Overview
Multimedia streams from cameras are becoming increasingly popular as IoT data sources as they provide a visual of real-time events which can be used for various applications. Multimedia content possess lots of information that data streams and if synchronized properly, there a can be a lot of real word applications that could be built around it.
The intuition is to use multiple cameras to capture events from various positions and process them using image processing (OpenCV for eg.) to draw inferences. For Some applications for video streaming are listed and explained below:
Vehicular Ad Hoc Networks : Road junctions are important components of VANETS. Imagine an application built over a cross junction. Tow cross roads have separate cameras. The application uses the feeds from cameras, processes and detects vehicles that are travelling at a high speed and as result have a higher probability of colliding with each other. In such a scenario, the cameras on the different roads have to stream their videos in time and synchronized with each other to a common server that actually calculates possibility of a vehicle crash and alerts the vehicles to slow down. If the streams aren’t synchronized in this scenario, there is no way for the application to function properly since streams from one camera might end up much later than the other. With vehicles travelling pretty fast the situation can turn into a disaster.

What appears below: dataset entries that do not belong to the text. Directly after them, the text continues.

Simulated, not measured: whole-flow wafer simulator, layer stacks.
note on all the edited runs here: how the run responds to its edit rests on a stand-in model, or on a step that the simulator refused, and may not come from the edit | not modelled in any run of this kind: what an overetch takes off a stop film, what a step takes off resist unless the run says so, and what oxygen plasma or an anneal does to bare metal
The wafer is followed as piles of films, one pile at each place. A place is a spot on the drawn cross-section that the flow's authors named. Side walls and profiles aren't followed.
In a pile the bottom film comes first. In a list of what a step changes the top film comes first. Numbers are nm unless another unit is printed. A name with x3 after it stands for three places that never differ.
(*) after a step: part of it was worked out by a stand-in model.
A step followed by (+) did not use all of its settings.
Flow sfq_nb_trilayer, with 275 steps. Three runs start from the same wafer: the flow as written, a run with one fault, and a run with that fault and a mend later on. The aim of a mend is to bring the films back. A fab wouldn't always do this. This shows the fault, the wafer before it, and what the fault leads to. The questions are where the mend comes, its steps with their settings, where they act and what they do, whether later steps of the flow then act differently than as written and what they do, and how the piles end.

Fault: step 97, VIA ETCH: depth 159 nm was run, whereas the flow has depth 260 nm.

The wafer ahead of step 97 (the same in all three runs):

Multi-Room Playback: Multi-room playback put simply, is the ability to listen to different media in several rooms. Depending on the system you choose, you'll be able to play different media in different rooms at the same time, or the same in all rooms, or just a couple simultaneously.
The media can be from streaming services like Spotify or Youtube or from your own personal collection whether that be on a network drive, your computer, a CD or even vinyl - with the right setup. Most of the multi-room systems tend to be wireless.
For all these applications, synchronization of multimedia streams is very important for real-time functionality. Some important aspects to consider regarding streaming applications are:
Timeliness of Action: Does an action need to be taken as the condition happens or can it wait for later for batch processing. Do the streams need to analyze and act as soon as it receives them?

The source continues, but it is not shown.